State of the serialization tests, and plan to fix it

Hi all,

I recently discovered that serialization of the AST is only very lightly
tested. What is tested is mostly that parsing works with an external
source, but that in itself does not guarantee that the round trip
serialization + deserialization is lossless. In addition some nodes are
not tested at all. This can be seen in the coverage report available here:
http://lab.llvm.org:8080/coverage/coverage-reports/clang/index.html.

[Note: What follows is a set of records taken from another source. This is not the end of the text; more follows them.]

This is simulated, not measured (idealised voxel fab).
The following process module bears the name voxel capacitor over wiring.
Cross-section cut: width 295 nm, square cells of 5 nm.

I would like to fix this and am looking for comments on the following plan:

Plan 1:

Hm, no one wants to reply :slight_smile:
I guess i could try to..

First of all, thank you for looking into it!

Hi all,

I recently discovered that serialization of the AST is only very lightly
tested. What is tested is mostly that parsing works with an external
source, but that in itself does not guarantee that the round trip
serialization + deserialization is lossless. In addition some nodes are
not tested at all. This can be seen in the coverage report available here:
http://lab.llvm.org:8080/coverage/coverage-reports/clang/index.html.

Yes, that seems very unfortunate. Especially since that serialization
logic (i guess?) will be more used in the future due to the Modules.

This also limits cleanup work on serialization - e.g. may be able
to significantly(or not) reduce the size of these dumps if we added
Abbrevs to more AST nodes.
But it's a bad idea to do that without test coverage.

I would like to fix this and am looking for comments on the following plan:

Yay!

Plan 1:
-------
Go through each AST node and ensure that its state is dumped fully.

Yes, please.

To avoid
polluting to output of ast-dump, split the various bits of state into two
parts, the first part being the part generally useful for people working
on clang (ie: mostly what is currently dumped), and the second part being
the rest (which is rather subjective obviously).

(though this can be skipped if the additional data in the output in
the AST dump is judged to be acceptable.)

I guess to answer that one would need to see just how much more output
that adds. Unless that separation already exists, i'd try not to introduce it.

Then use that to check that the serialization works as intended. There is
the possibility of re-using the ast-dump tests (in AST/ast-dump-*) here.

Sounds reasonable. They do basically the same thing, especially since
in both cases you want to check the final AST dump.

Of course this does not prevent someone from adding some data to some
node and forgetting to update both the serialization and the AST dump.

True, but i think this is mostly the problem of code review.

Possible alternative plan:
--------------------------
Superficially it seems like ASTStructuralEquivalence could be used. However
as far as I can tell, as its name implies, it only look at the structure
at the AST and does not look to the various bits of each node. Additionally,
it does not currently handle statements and expression at all.

I am missing something here, and does anyone have a better idea ?

I know i have said that already, but this is a very fundamental problem.
And i think it is *significantly* caused by the lack of tooling.
It is no fun to manually write CHECK lines, *especially* good ones,
**especially** with good coverage.

Fixing the coverage of ASTDumper tests will result in a significant amount
of tests, that should hopefully be really brittle, and break if not updated
to show the changes in the ASTDumper. But that will unquestionably
cause some disdain(FIXME: can't pick better word), since they would
need to be updated. And as i have already said the coverage may be
bad because it is tedious to write these tests.. :slight_smile:

So i would really recommend to approach this from tooling perspective first,
before adding new tests. See:
llvm/utils/update_llc_test_checks.py
llvm/utils/update_mca_test_checks.py
llvm/utils/update_mir_test_checks.py
llvm/utils/update_test_checks.py

I would really recommend to examine them, and come up with a similar
script for -ast-dumper,
so that updating tests will consist *only* of two steps:
1. write the source you'd want to test (+run-line)
2. run the updater tool, which will do the rest
    (drop old check lines, run the runline, sanitize the output, write
new checklines)

Once again, thank you for looking into it!

Bruno

Roman.